In the last couple of weeks I’ve had a couple of incidents with my daughters that were totally frustrating to me. And of course, there is always commentary from the peanut gallery (read parents) on how I’m handling parenting, whether my daughters- esp. my younger one are growing up to be little delinquents. I don’t know which is more frustrating- the disciplinary problem, or the peanut gallery commentary.
It all started the other night on my way home… I got a call from BigA… saying that littleA just put Elmer’s glue in her dinner. You might ask what the responsible adult in charge was doing when littleA had the glue bottle poised over the plate-… I’ve been asking, but haven’t quite figured out how a glue bottle made it to the table during dinner. I was relating this story to my mother, and the first words out of her mouth were something to the effect of – that little kid is a complete terror.! Great. There is pretty much no faster way to shut down my desire to talk to my mother, than when she makes comments like that.

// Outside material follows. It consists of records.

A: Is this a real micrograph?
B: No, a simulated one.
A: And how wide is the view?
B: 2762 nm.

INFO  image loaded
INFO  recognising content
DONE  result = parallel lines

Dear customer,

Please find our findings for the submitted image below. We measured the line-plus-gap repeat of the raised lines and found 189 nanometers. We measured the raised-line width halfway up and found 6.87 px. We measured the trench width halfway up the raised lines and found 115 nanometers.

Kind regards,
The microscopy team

I haven’t written a word about this, because it is difficult for me. LittleA’s like that little girl who had a little curl on her forehead… you know the one… when she was good she was very very good… and when she was bad, she was horrid. Yeah. That’s the one. LittleA is a very challenging child to parent-she’s far more stubborn, she can be a bully at times, and she is very tall and strong for her age- but she is also the absolute most loving and caring child, she is extremely gregarious and everyone in school knows her. The discipline techniques that worked well with BigA at the same age (actually, even the threat of time out would send BigA into such hysterics that we only ever put her in time out twice I think)… does not work AT ALL on LittleA. She’s just a totally different kid- punishment is not a very effective disciplinary technique with her, and I must constantly pay attention to where she is and what she is doing because she is likely to get herself into trouble if I don’t. This has led lots of people, the peanut gallery and others, to label her as a difficult child- and to ascribe responsibility for her character to her parent’s parenting ability. At least that’s how it feels from the inside…. and it overwhelms me a times. Like when my mother feels she needs to point these things out to me. again.
Last night, before I got home- LittleA kicked her grandmother (my mother in law). Obviously it is a hard and fast rule at our house that we do not hurt other people, and if I had been home there would have been a very swift response. But my parent’s in law don’t do discipline. I have no idea why- but they don’t discipline the kids when they are at the house and I’m not home. This makes me crazy. In fact, they didn’t even tell me what happened. They waited, until DrMrA got home near bedtime, they told him… and I just didn’t feel like I could let it pass… LittleA needs to learn that she can’t hurt people and get away with it. So she sat in time-out…. hysterical, got up about 20 times, refused to apologize. It was a total nightmare. I’m upset about it still.
Then, this morning, my father-in-law told me that he didn’t understand why I made her sit in time out last night… because everyone makes mistakes and she’s only 6.
I can’t win.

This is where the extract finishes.